Cultural Diligence in Mergers: Make it a Priority

Make cultural diligence a priority to ensure that culture enables, rather than detracts from, merger success.  These fundamentals, reinforced in content from earlier posts, are crucial in the strategy and early deal stages.

Start with culture capability

How do your executive and deal teams stack up on culture capability basics? If you can’t answer and emphatic “yes” to the following four questions work remains to be done.

  • Can every team member articulate clearly your organisation’s business strategy?
  • Can every member articulate clearly your deal rationale, strategy and approach, in the context of the business strategy?
  • Is there at least one deal team member that can communicate effectively with the others about your own organisation’s culture – current situation and future desired culture?
  • Does everyone on the team understand the effect organisation culture will have on business and deal outcomes?

It is important that deal team members know what to look out for culturally – ideally before any interactions between deal team members and a potential partner take place, but certainly before formal diligence begins. Make sure that everyone can complete the following sentences before turning them loose!

  • Cultural impact “We are looking for evidence that a partner will not impede and, ideally, will speed up progress towards our future desired culture. Specifically…”
  • Cultural fit “We are looking for evidence of enough common ground in values and core beliefs to suggest we will be able to work together effectively. Specifically…”
  • Culture capability “We are looking for evidence that leaders take accountability for their actions, are principled, open, and show an appreciation for the importance of how work gets done, as much as that it does…”
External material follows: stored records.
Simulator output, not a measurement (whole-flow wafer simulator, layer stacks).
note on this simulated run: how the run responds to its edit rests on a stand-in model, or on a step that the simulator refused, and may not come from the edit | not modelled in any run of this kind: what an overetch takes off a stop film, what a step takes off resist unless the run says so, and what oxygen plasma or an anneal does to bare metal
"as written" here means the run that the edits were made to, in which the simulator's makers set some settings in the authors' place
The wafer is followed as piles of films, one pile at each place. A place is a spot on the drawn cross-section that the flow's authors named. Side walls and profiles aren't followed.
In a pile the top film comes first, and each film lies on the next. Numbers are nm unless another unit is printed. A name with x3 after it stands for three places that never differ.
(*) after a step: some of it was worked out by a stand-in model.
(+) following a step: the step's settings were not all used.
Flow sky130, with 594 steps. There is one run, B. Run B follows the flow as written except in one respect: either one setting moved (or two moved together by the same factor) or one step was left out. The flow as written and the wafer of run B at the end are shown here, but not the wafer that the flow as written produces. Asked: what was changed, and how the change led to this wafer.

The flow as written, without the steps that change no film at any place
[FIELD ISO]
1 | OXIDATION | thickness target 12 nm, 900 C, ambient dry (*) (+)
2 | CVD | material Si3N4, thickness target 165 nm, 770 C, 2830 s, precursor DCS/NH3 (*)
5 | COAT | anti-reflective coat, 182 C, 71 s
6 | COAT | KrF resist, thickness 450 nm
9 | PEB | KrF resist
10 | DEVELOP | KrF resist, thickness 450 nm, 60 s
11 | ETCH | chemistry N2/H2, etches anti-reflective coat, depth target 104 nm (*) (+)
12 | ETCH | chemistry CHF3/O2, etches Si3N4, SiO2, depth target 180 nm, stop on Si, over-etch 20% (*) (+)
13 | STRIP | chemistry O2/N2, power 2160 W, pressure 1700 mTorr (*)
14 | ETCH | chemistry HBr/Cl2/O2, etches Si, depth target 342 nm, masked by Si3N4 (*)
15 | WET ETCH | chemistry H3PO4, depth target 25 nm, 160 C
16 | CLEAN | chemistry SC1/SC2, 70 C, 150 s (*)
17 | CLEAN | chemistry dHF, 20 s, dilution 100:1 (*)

Cultural diligence is frequently neglected

Organisations don’t start cultural diligence in the strategy or diligence stages of a deal for various reasons. By and large, these reasons fall into two categories: 1) what the deal team says aloud, and 2) real underlying reasons that no one wants to confess!


Neglect of cultural diligence in mergers is typical – not all organisations are great at managing culture, even in the normal course of business. If these scenarios are all too familiar, there are clear investments your organisation can make to improve culture capability, no matter what deal stage you are in.

Culture diligence by deal stage

Given the nature of deals, it is typical that access to information and people are the biggest limiting factors to undertaking a detailed cultural review of potential partners.  Generally we recommend taking a progressive and methodical approach that facilitates information capture as soon as it comes to hand and brings it forward in a systematic way.  So, start by gathering public information and making informed observations early in the piece, even when access is limited.

Get in touch here if you would like me to send you a Cultural Artifacts Checklist for starting culture diligence based on public information.

Then consider how you will deepen your understanding of a potential partner’s culture depending on access to people and information through the deal cycle.


Strategy Stage – Assessment The earliest culture reviews are often done unconsciously and instinctively based on the impressions given or made in preliminary and exploratory discussions between senior executives of potential merger partners. Experienced players take deliberate steps beyond good instinct, once they decide to go forward. This usually involves structured analysis of public information as well as setting a disciplined approach of observing, capturing and interpreting early impressions from management presentations and related interactions.  Before diligence begins, be sure to request that reports from any cultural assessments done by potential partners are included in the data room.

Deal Stage – Diligence Even if formal cultural assessment information is not available in the data room there is plenty of insight to be gained during diligence. Usually, cultural assessment of potential partners at this stage takes the following forms:

  • Review and interpretation of data room content
  • Extension and confirmation of public information review output
  • Continued observation of management presentations and all deal-related interactions.

When considered in light of earlier work, a disciplined approach sometimes reveals material impact so profound it could jeopardise the deal. More likely, though, identified gaps will highlight risks, inform the deal approach, influence timelines, and become an important lens for implementation planning decisions.

Deal Stage – Planning Realistically open access to people from a potential partner is not available until after a deal closes, so during the planning stage teams continue down the path of more detailed diligence. As information becomes clearer, early assumptions are fine-tuned and replaced to improve planning decisions and underpin the communication program. The aim is to carry forward what has been learned about culture to date and build on it – the challenge here is to keep momentum in the handover from deal team to planning/implementation team.

It is possible at this stage to establish a “clean team” (i.e. make formal legal arrangements to form a neutral team that has access to information from both organisations) in order to enable more efficient implementation. Culture diligence work done by a clean team can include reviews of more sensitive information, executive interviews and sometimes (but rarely) focus groups or surveys prior to close, so the new top team will have more granular information about culture right from Day 1.

Implementation Stage – First 100 Days Through First Year With full access to people and information from Day 1 forward, at last it is possible to test preliminary culture assumptions and make implementation plan and communication program adjustments as new information comes to light. Culture work, including more detailed and formal assessment, can beautifully underpin the establishment of a new top team and be used as the basis for setting and communicating expectations for leaders.

Bottom line

  • Know your own organisation culturally, well ahead of undertaking cultural diligence on another
  • Ensure your core deal team has a “cultural lens” to inform their early work
  • Weave cultural diligence into the fabric of the deal rather than treating it as an additional extra to be done later
  • Draw on sound cultural diligence work done during the early stages of a merger to better equip the top team of your newly combined organisation for success.


Want to know more? Get in touch.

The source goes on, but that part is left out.